Powerful New Film Explores Plight of Afghan Refugees in Europe

An Afghan movie filmed in Kabul, the Shinwari Valley and Zarani, Afghanistan, and also in Munich, Germany, and Kos Island, Greece, among other locations, “I Am You” is an independent film based on the true story of Afghan refugees and their incredible will to survive.

The film was directed by Sonia Nassery Cole, written by Sean O’Byrne, and produced by Breadwinner Productions.

The movie follows the story of Massoud (played by Emre Cetinkaya), a young man who after witnessing his father’s murder at the hands of ISIS in his home town in Afghanistan, is pushed by his mother, a cultured professional, to escape the country on a perilous migration through the Middle East.

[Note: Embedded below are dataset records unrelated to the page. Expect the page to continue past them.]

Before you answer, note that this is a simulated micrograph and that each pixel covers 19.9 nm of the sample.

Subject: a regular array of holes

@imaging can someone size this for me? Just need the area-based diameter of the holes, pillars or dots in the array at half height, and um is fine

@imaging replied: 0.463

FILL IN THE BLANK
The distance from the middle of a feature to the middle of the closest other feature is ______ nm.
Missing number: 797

The trip was undertaken in the hope of reaching Germany and honoring his father’s wishes that his son enjoy a safe and secure future far away from Taliban and ISIS tyranny. Leaving his adored fiancée behind, Massoud starts out on his trip accompanied by a pregnant doctor (Aisha, played by Damla Sonmez), who is now forbidden from practicing because she is a woman. She had even seen her husband killed in front of her eyes.

 

Joining the group also are another young friend and an elderly man. Together they face possible death at sea and uncertainties about the fates of loved ones left behind while trying to keep their final objective uppermost in their minds.

With the current refugee crisis being the largest since WWII, “I Am You” is a timely and evocative depiction of the resilience of those forced to flee their countries and overcome trauma and hardship in search of hope. The film was shown at the closing night of the recent Rome Film Festival, where it received enormous applause and attention from film critics.

“There is massive confusion about the difference between migration and refugees,” explains director Nassery Cole. “Immigrants leave their country for a better life. Refugees leave their country because they have no choice. They take a chance that they may survive. I myself am a refugee and came to this country at the age of fifteen.

“For this reason, my life is dedicated to speaking for the voiceless refugees. This is a film created from their perspective, from the point of view of sophisticated refugees who don’t want to leave their country,” she adds.

Cole’s previous film, “Black Tulip,” garnered numerous international accolades as well as international headlines when the New York Times published a cover story detailing how militants located her leading actress and severed her feet for being involved in an anti-Taliban narrative.

Cole returned to her homeland to film in her war-torn country despite life-threatening risks, in pursuit of sharing the human experience. “It is difficult to be a woman filmmaker in Beverly Hills, can you imagine in Afghanistan where you cannot get out of the house unless you are accompanied by a man?” she says. “I had a crew of 150 men and I was the only woman – and their boss. It wasn’t easy for them to accept it. But they did!”

After escaping to the US during the Soviet invasion of Afghanistan in the 1980s, Sonia Nassery Cole wrote a letter to then-President Reagan: he, in turn, invited her to the Oval Office to discuss the conflicts in Afghanistan.

Cole is also an author, humanitarian and activist who founded the Afghanistan World Foundation. She is the recipient of a “Congressional Recognition” award on December 4, 2006; an “Afghan American Sisterhood Award,” and the “UN Women Together Award” on June 7, 2012.

In 2013, she received the “Freedom to Write” Award from PEN Center USA.